I'm hardly the first person to compare Chromebooks to netbooks, but in this case, the comparison is apt: The Flip has a 10-inch screen and weighs less than two pounds, the same size as many of the first mini notebooks. The keyboard, too, is a throwback to ASUS' Eee PC series, with small, island-style buttons, some of them not much bigger than a fingernail. In absolute terms, it's not as comfortable to type on as the sort of keyboard you'd find on a larger machine. All things considered, though, the buttons feel generously spaced, considering the deck itself measures just 10.6 inches wide. None of the buttons are too small either -- Enter, Shift and Backspace are all plenty big -- and the underlying panel stands up well to vigorous typing. As it happens, I wrote much of this review on the Flip, not to mention: surfed the web and answered who-knows-how-many emails. Like I said, I don't think I'll ever prefer a 10-inch keyboard over, say, a 13-incher, but this one is at least decent. And if there's anyone who can make a miniature keyboard people might actually want to use, it's netbook granddaddy ASUS.
If there's one way in which the Flip is different from netbooks of yore, it's build quality. Forget the fact that netbooks never used to have 360-degree hinges like this, much less touchscreens -- or that this form factor is still uncommon on modern-day Chromebooks. This thing is also more solidly built than I'd ever expect from a $249 machine. The machine is all metal, with subtle brushed detailing on the palm rest that both looks nice and helps mask smudges. I've also noticed that when I pick up the laptop in one hand -- which I do often, since it's so light -- I don't feel any flex in the palm rest where I'm gripping it.
The one exception to this durability seems to be the screen, which tends to wobble a bit. You might not notice it so much in everyday use, but I got a big taste of it when I used the Flip on a bumpy Amtrak trip; every time the train jostled, so did the panel. Speaking of the display, you sort of get what you pay for here. The 1,280 x 800 resolution isn't as high as many standalone tablets at this size (many of which are more expensive anyway), and the bezels are unusually thick for a touchscreen. That said, colors are accurate and although the screen washes out when you dip it forward, the IPS panel did a good job minimizing glare when I used it next to an open window on my recent train ride.

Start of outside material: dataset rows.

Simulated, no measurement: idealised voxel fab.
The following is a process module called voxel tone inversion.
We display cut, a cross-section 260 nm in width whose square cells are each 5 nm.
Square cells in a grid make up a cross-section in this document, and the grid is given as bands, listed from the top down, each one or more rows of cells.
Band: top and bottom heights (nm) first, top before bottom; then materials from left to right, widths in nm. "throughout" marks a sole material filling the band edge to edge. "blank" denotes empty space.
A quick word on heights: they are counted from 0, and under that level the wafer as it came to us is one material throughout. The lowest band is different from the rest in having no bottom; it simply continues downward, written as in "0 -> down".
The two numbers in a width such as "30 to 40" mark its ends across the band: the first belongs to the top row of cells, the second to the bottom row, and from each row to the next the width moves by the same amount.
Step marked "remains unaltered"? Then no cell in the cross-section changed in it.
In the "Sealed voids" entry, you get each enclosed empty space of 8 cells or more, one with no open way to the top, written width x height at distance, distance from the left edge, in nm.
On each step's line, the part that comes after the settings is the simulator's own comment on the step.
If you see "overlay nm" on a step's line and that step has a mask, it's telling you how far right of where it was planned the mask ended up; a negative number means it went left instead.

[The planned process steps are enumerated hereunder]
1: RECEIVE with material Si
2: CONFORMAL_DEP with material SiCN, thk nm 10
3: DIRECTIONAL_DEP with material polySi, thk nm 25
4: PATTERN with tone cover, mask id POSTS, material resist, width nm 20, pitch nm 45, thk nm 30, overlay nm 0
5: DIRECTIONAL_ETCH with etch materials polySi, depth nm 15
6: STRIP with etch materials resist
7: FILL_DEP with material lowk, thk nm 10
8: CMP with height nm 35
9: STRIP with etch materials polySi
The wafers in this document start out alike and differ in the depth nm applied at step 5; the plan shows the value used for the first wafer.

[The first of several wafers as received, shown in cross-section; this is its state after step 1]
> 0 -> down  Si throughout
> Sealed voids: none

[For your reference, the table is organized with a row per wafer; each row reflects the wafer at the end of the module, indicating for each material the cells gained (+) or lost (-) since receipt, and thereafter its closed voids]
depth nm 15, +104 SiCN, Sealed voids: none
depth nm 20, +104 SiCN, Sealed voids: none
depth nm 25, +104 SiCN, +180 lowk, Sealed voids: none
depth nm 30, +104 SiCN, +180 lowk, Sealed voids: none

Still, the hinge is sturdy enough that I felt confident flipping the screen back into tablet mode or -- more likely -- Tent and Stand modes. I say "more likely" because Chrome OS was primarily designed to be used with a mouse and keyboard -- precisely why we've yet to see any proper tablets running the software. I personally didn't have much use for it as a makeshift slate (although the screen size was about right). I do like having the option of putting the keyboard under and watching Netflix with the screen in front of me -- a particularly handy feature in confined spaces like a cramped coach seat. Let's be real, though: I mainly used this in classic notebook mode, and I didn't even have to use the touchscreen much, just because the touchpad was already precise. Don't get me wrong, I'm glad that the convertible form factor also happens to come with solid build quality, but I probably would have been just as happy to have a standard clamshell without a touchscreen.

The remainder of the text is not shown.